However, QCOM's rates did run afoul of China's anti-monopoly regulations (such as they are). QCOM paid close to a billion dollar fine and THEN licensed or re-licensed (I am not certain how many of the license announcements involved new licenses) a whole bunch of manufacturers in China. Most of them are bit players but perhaps their cumulative contribution is measurable. To my knowledge, IDCC has yet to announce a Chinese license reached after their settlement with the NDRC.

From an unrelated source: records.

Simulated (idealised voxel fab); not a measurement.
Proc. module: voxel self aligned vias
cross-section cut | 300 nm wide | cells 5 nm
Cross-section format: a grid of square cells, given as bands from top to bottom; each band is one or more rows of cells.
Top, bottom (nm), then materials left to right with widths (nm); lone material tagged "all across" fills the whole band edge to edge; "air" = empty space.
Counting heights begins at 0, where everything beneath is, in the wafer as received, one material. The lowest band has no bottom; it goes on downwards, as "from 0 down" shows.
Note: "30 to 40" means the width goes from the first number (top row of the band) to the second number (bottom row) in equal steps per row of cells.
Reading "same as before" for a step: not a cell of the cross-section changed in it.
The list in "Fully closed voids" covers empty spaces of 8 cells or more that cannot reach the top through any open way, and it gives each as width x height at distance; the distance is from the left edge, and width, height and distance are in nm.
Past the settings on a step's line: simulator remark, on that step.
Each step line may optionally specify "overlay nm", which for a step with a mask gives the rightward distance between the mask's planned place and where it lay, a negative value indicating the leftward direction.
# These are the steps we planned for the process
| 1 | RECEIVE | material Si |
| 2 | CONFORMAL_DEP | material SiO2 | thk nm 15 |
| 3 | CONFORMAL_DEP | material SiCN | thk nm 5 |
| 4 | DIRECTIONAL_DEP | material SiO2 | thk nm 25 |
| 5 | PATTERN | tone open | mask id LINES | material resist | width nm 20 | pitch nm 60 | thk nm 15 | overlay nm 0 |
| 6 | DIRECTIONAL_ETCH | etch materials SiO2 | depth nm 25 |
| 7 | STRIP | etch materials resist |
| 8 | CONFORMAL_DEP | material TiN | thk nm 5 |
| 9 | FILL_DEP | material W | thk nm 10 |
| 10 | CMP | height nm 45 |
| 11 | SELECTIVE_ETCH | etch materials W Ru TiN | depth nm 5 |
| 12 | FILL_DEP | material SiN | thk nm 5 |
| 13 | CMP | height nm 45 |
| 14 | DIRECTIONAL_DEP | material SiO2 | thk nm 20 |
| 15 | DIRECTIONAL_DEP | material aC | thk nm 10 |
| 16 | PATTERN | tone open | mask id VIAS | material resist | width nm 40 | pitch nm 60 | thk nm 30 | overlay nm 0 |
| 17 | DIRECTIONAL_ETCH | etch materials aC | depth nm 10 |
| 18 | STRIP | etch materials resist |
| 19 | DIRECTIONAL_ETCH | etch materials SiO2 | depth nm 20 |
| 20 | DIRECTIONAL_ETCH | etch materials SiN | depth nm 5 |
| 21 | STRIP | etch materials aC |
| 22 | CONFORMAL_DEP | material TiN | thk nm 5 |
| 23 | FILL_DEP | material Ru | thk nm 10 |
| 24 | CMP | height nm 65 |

loophole73, it looks like Qualcomm wasn't quite as confident about eight years ago. Yes their patents are very strong, but as we know, litigation can be a bitch (even for QCOM) when you're up against deep pockets - this article is eight years old:
<<What led to the breakthrough just hours before the trial in Delaware was about to begin? On July 23 a German federal patent court ruled that a Qualcomm GSM patent asserted against Nokia was invalid, the third consecutive court to conclude that Qualcomm's patent claims against Nokia were without merit. Britain's High Court and the U.S. International Trade Commission also rejected Qualcomm GSM claims. But it was the Delaware case that was the most important in the dispute, deciding the key issue of W-CDMA royalties. Analysts speculate that Qualcomm may have settled because it feared it wouldn't win that one, either.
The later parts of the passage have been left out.